Afterwards, I realized I've been doing this my entire life, apologizing when something nice happens to me. It as if the happiness takes me out of my comfort zone. I feel unworthy.
It actually doesn't matter. I know my parents loved me. I know I had a wonderful childhood. I grew up on a farm and lived the kind of life that children's books are written about. We had one adventure after another.
I wouldn't be writing about this today if Brendell hadn't popped in to say, Thanks a lot, you dumb twit.
Which reminds me, is that where the name twitter comes from? A twit who happens to twitter?

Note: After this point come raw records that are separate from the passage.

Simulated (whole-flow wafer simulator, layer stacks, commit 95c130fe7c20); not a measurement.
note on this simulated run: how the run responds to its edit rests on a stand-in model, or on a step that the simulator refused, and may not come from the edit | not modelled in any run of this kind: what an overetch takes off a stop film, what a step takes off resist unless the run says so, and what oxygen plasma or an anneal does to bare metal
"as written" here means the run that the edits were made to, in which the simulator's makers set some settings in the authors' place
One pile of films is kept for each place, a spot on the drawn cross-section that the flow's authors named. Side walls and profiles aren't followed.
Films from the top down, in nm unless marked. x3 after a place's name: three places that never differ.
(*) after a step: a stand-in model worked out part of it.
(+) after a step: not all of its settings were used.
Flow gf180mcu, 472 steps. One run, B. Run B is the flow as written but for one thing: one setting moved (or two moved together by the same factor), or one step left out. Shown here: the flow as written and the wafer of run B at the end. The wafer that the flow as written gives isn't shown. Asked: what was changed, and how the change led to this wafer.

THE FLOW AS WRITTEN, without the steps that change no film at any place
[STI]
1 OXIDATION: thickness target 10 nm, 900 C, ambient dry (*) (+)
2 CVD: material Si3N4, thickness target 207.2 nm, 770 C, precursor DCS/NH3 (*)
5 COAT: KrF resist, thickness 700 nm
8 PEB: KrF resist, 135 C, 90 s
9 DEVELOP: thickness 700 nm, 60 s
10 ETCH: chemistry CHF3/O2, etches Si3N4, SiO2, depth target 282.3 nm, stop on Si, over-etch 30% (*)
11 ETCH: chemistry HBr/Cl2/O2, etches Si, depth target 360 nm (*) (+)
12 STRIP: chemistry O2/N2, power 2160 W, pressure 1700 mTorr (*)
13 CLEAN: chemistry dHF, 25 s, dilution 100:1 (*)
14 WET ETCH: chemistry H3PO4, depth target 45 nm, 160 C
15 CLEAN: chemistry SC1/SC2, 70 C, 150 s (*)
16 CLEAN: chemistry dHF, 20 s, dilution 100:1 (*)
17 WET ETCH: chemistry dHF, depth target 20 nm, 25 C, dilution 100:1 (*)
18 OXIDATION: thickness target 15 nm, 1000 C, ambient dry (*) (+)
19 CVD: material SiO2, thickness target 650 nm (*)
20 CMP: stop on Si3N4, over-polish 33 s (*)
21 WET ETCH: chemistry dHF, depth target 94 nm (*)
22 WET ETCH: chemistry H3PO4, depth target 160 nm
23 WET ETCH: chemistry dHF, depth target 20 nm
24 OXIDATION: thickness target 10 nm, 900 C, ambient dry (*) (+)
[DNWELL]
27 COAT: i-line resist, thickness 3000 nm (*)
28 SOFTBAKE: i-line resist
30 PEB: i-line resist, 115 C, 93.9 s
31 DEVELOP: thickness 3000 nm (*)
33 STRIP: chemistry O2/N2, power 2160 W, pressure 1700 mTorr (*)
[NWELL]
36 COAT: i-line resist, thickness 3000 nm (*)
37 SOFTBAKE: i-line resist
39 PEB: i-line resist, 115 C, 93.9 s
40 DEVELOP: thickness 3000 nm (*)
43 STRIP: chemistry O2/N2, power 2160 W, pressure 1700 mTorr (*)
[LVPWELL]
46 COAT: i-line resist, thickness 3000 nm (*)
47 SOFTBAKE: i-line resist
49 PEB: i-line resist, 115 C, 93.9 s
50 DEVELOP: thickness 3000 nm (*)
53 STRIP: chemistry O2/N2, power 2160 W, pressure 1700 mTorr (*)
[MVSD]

Brendell Kisepisim Meshango graciously accepts the award, not once doubting that she deserves it. She's work hard to survive an abusive childhood and to make something of her life. She's a noble woman, a proud Metis, who believes in justice, respect, and tolerance for all peoples. She's the type of woman the rest of us secretly wish we were. Confident, courageous, funny, a loving mother, a good friend, and a great protagonist. She's got a sharp wit and equally sharp tongue. When push comes to shove, Brendell stands her ground and manages to counter with the kind of comebacks that always elude me in similar situations.
I'm writing this post to apologize to her for ever doubting that her story wouldn't capture the IPPY's attention. I didn't know my publisher was submitting my book, but when I heard, my first response should have been, Of course. Brendell is a worthy recipient.
Awards begin with you believing in yourself, your writing, and your endearing and well-rounded characters. And if that doesn't do it for you, think of it this way. If your child came home from school with a 1st place ribbon, you wouldn't respond with: "Oh, sweetie, you better take it back. Someone more deserving than you deserves it."
Okay, now on a different subject...
On aerating our lawn; if this works, I'll post new photos in a few weeks.
It's so pretty today.
Even Shasta thinks so. You can't tell, but she's got a hop in her step.